Baykeeper Wins Agreements from Vallejo to Stop Dumping of Raw Sewage into Napa River

The Vallejo Sanitation District and San Francisco BayKeeper announced that they have reached a settlement of a three-year old Clean Water Act lawsuit.

Contacts

Michael Lozeau, San Francisco BayKeeper, (415) 561-2299 x15

,

Deborah Reames, Earthjustice, (415) 627-6700

The Vallejo Sanitation District and San Francisco BayKeeper announced today that they have reached a settlement of a three-year old Clean Water Act lawsuit. The lawsuit, filed by BayKeeper in 1996, sought to stop the Vallejo Sanitation District’s ongoing discharge of raw sewage and other pollutants from its sanitation system into sensitive marsh areas near the mouth of the Napa River.

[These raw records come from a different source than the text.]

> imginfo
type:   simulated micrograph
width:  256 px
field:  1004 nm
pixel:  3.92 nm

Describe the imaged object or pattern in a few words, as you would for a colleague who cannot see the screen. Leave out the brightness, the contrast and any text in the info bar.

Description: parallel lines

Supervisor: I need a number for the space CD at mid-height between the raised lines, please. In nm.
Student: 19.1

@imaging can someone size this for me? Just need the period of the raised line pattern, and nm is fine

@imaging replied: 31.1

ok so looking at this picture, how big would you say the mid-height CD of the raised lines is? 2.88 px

“The settlement achieves all of the goals BayKeeper hoped to achieve in filing our enforcement action,” said San Francisco BayKeeper Mike Lozeau. “The District has agreed to millions of dollars of improvements to its sanitation system that will prevent any unauthorized sewage overflows in six years.” They also have agreed to pay $650,000 towards environmental projects in the Vallejo watershed that will help to keep the Napa River clean.

Through this past rainy season, BayKeeper estimates that the District was discharging an average of 34 million gallons of untreated, raw sewage annually from its system into the lower Napa River. BayKeeper’s lawsuit alleged that those discharges, as well as several other pollution discharge and monitoring problems, violated the District’s pollution discharge permit issued pursuant to the federal Clean Water Act and California’s water quality control laws. In May, 1998, Judge David Levi, of the federal district court in Sacramento, found the District liable for over 2000 violations of its Clean Water Act permit. The permit, issued in 1988, gave the District nine years to bring its raw sewage problem, already well documented at that time, under control. “The Clean Water Act is a strict liability statute,” explained Deborah Reames, of Earthjustice Legal Defense Fund, a lawyer for BayKeeper on the case. “When a discharger fails to take seriously a permit deadline to stop large quantities of raw sewage dumping to our waters, that’s when citizen enforcement becomes appropriate.”

With the announced settlement, BayKeeper believes the District has charted a new course for its pollution control efforts. “BayKeeper certainly respects the complexity of addressing problems in a large sanitation system like Vallejo’s as well as the commitment now demonstrated by the District to assure that its system will become one of the cleanest in the Bay area,” said Lozeau. Last year, the District installed long overdue expansions in a portion of its sewer system, which appear to have resulted in fewer overflows last rainy season. “BayKeeper is certain that our agreement with the District will assure continued success in bringing the District’s sewage discharges under control.”

The settlement announcement comes on the eve of extensive discovery and pretrial proceedings. The trial for the case, now scheduled for October 1999, will be taken off the court’s calendar if Judge Levi approves the settlement. “The settlement will not be final until we get the o.k. from the judge,” said Reames. Last week, the United States Department of Justice agreed with the terms of the settlement. “This settlement protects the river and Bay and protects the District’s ratepayers from the escalating costs of litigation and future noncompliance,” said Lozeau.